Employment the key Marlborough issue

MAKING A POINT: Kaikoura electorate National party candidate Stuart Smith talks during a candidates’ meeting in Picton.
MAKING A POINT: Kaikoura electorate National party candidate Stuart Smith talks during a candidates’ meeting in Picton.

Employment is the most pressing social issue in Marlborough with more decent-paying jobs needed, political candidates say.

Almost all of the seven Kaikoura electorate candidates at the Marlborough Express-organised meeting in Picton said the need for more jobs that paid a decent wage was important.

National Party candidate Stuart Smith said the number of old people in the region and its effect on growth was a big concern. It would have a flow-on effect for businesses looking to hire staff.
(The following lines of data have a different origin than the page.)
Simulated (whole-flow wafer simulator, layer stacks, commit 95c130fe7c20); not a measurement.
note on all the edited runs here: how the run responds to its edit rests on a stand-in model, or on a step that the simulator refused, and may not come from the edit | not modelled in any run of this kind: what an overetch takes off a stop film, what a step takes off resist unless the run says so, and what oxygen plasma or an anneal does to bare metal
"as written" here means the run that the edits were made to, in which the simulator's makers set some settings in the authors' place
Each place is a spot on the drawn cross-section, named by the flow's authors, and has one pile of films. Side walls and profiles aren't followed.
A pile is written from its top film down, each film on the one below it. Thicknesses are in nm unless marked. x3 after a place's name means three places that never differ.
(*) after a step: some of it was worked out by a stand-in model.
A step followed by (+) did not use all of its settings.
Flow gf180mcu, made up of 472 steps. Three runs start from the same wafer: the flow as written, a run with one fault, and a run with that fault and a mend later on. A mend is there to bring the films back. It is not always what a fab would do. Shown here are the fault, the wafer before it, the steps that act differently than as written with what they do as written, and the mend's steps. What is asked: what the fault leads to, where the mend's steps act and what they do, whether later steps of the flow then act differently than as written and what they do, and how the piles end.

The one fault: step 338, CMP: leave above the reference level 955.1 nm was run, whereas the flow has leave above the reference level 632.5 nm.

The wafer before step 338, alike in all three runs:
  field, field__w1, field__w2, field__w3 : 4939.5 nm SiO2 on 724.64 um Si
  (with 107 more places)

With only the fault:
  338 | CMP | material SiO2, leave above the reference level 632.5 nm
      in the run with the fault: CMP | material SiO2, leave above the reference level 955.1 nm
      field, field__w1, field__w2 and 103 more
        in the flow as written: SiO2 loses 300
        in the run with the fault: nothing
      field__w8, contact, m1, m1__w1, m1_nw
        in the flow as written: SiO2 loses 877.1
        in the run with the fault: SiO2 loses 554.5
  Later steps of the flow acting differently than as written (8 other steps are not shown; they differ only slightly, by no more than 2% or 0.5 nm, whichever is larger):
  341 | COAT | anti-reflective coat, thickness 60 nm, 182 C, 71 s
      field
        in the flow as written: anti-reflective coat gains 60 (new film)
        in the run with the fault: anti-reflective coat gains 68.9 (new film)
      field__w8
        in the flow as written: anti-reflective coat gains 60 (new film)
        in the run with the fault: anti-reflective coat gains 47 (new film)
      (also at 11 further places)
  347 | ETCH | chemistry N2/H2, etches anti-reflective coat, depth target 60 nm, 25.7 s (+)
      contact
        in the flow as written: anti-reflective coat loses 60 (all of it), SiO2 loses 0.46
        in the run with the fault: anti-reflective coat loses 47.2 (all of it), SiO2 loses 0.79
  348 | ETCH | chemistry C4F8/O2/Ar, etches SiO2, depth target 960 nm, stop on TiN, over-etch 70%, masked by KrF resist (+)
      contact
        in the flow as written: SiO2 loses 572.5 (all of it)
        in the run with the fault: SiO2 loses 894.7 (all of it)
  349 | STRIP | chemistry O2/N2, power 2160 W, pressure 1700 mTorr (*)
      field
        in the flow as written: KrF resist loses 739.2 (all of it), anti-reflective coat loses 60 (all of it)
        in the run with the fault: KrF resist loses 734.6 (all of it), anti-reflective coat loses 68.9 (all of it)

"We will have more people in rest homes. Where will we get the staff for those businesses? I believe they will be coming from the Pacific Islands."

Money Free Party candidate Ted Howard said employment was an issue, but he thought the wider issue of justice was the most pressing need.

Growing mechanisation would transform the world, making whole sectors of industry no longer needing people to work in them. "There is no way a person's labour can compete with automation."

About 60 people turned out last night for the meeting, held at Endeavour Park Pavilion. The polite crowd gave the candidates a good hearing, with only a few comments yelled out near the end.

The seven candidates taking part were: Ted Howard, Money Free party; Steve Campbell, NZ First; Steffan Browning, Green; Howard Hudson, Conservative; Richard Evans, ACT; Stuart Smith, National; and Janette Walker, Labour.

Two other Kaikoura electorate candidates, Glen Tomlinson from the Ban 1080 Party and John McCaskey from the Democrats for Social Credit party, were unable to attend.

The meeting started with the seven candidates introducing themselves. Two had been in the military: Steve Campbell in the army, and Howard Hudson in the air force.

Hudson had been a commercial fisherman before setting up his own software company. He has a strong interest in automation and nanotechnology, and spoke often about how technology would make work hugely different over the next few decades, so education was hugely important, enabling young people to take part in the new economy.

Browning is a list MP for the Greens and asked for the party vote so he could continue in that role. Before becoming an MP, he grew organic vegetables in Marlborough.

Evans is a consulting engineer with his own business in Blenheim. Having helped people develop their businesses and properties from north Canterbury to French Pass, he had an aversion to red tape and green tape, and wanted fewer rules in people's lives. "But I'm not an anarchist, I just want more control over my own life."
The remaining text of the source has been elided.